An unresponsive system is very black and white and thus can be easily measured – it is either offline or online. But performance is all about responsiveness and therefore introduces shades of grey into operations.
What exactly does it mean for a system to be “slow”? In the previous article, we discussed how proper observability operations help to surface system metrics by being intentional about what is being measured. Now that you are striving for operational excellence, you have the facilities in place to get the proper measurements to answer this question.
With those same facilities, you will also be able to glean insight into other facets of your workloads. The "facets" I am referring to are the tenets represented within a standard architecture framework supported by the major cloud platform providers. Each of those tenets helps to form the complete picture in determining the proper direction to take on your cloud journey. As discussed previously, the five tenets are: Cost Optimization, Operational Excellence, Performance Efficiency, Reliability, and Security.
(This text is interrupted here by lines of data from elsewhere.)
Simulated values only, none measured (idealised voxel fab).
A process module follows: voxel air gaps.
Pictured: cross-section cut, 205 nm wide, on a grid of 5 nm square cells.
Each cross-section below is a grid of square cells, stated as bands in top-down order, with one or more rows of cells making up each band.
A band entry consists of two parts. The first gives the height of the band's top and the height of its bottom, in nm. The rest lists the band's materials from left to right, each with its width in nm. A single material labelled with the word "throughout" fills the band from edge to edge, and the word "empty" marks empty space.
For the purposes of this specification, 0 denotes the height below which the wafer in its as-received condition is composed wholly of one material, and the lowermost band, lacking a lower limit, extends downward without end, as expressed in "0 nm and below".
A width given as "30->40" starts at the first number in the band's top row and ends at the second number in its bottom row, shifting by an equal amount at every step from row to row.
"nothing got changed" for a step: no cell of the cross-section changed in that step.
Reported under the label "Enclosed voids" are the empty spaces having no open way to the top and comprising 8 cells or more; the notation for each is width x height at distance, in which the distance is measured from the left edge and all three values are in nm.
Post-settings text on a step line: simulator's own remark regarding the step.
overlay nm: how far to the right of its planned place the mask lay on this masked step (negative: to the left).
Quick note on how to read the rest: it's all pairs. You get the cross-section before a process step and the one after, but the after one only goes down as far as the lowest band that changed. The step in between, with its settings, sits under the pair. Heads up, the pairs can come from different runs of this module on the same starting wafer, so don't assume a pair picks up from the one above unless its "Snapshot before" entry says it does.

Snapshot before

In this third article of the series, we will focus on Performance Efficiency. We live in a world now where distributed applications with composable architectures are rapidly becoming the norm. My goal is to highlight the nuances of this new normal and how they can affect system performance. While the concepts presented are universal, the specific examples I lay out will be centerd around Microsoft's Azure cloud platform, mainly because that aligns with the breadth of my experience and recent assessments.
“Slow is the New Down”
This phrase has really taken hold in recent years. The responsiveness of your system is as important as the stability of it at worst, and more important at best. End-users have become conditioned to expect things on-demand and with immediacy in this digital world, thanks to Big Tech. According to Esteban Kolsky:
“55% of customers would pay more to guarantee a good experience while 67% cite bad experiences as the reason for churn.”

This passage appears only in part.